The saddest thing about this story might be that it’s not surprising any more:
A government watchdog has found for the first time that confidential tax records of several political candidates and campaign donors were improperly scrutinized by government officials, but the Justice Department has declined to prosecute any of the cases.
Its investigators also are probing two allegations that the Internal Revenue Service “targeted for audit candidates for public office,” the Treasury’s inspector general for tax administration, J. Russell George, has privately told Sen. Chuck Grassley.

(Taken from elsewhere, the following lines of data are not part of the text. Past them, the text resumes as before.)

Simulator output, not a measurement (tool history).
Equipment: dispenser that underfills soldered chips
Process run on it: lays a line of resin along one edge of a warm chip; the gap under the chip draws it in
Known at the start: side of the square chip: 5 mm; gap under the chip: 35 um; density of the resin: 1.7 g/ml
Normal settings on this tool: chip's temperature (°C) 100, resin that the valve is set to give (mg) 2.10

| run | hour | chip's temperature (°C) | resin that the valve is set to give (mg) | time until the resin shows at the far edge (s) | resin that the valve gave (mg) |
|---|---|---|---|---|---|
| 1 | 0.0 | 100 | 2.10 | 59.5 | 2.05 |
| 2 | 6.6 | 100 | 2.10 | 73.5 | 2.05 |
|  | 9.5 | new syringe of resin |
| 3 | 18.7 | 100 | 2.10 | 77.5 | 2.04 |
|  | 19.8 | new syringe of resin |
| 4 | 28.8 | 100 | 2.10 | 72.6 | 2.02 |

In a written response to a request by Mr. Grassley, the ranking Republican on the Judiciary Committee, Mr. George said a review turned up four cases since 2006 in which unidentified government officials took part in “unauthorized access or disclosure of tax records of political donors or candidates,” including one case he described as “willful.” In four additional cases, Mr. George said, allegations of improper access of IRS records were not substantiated by the evidence.
The story doesn’t identify whose records were improperly accessed, but I think we can assume that the victims were opponents of the Obama administration.
ASIDE: Could one of the victims have been the Koch brothers? The White House claimed knowledge of their tax returns, which they had no legitimate access to. Another victim appears to be Christine O’Donnell.
It’s one thing for the misconduct to take place. A few bad apples and all that. It’s quite another for the Justice Department to refuse to prosecute. By so doing, the Obama administration has approved the misconduct after the fact. Worse, they are encouraging it to happen again.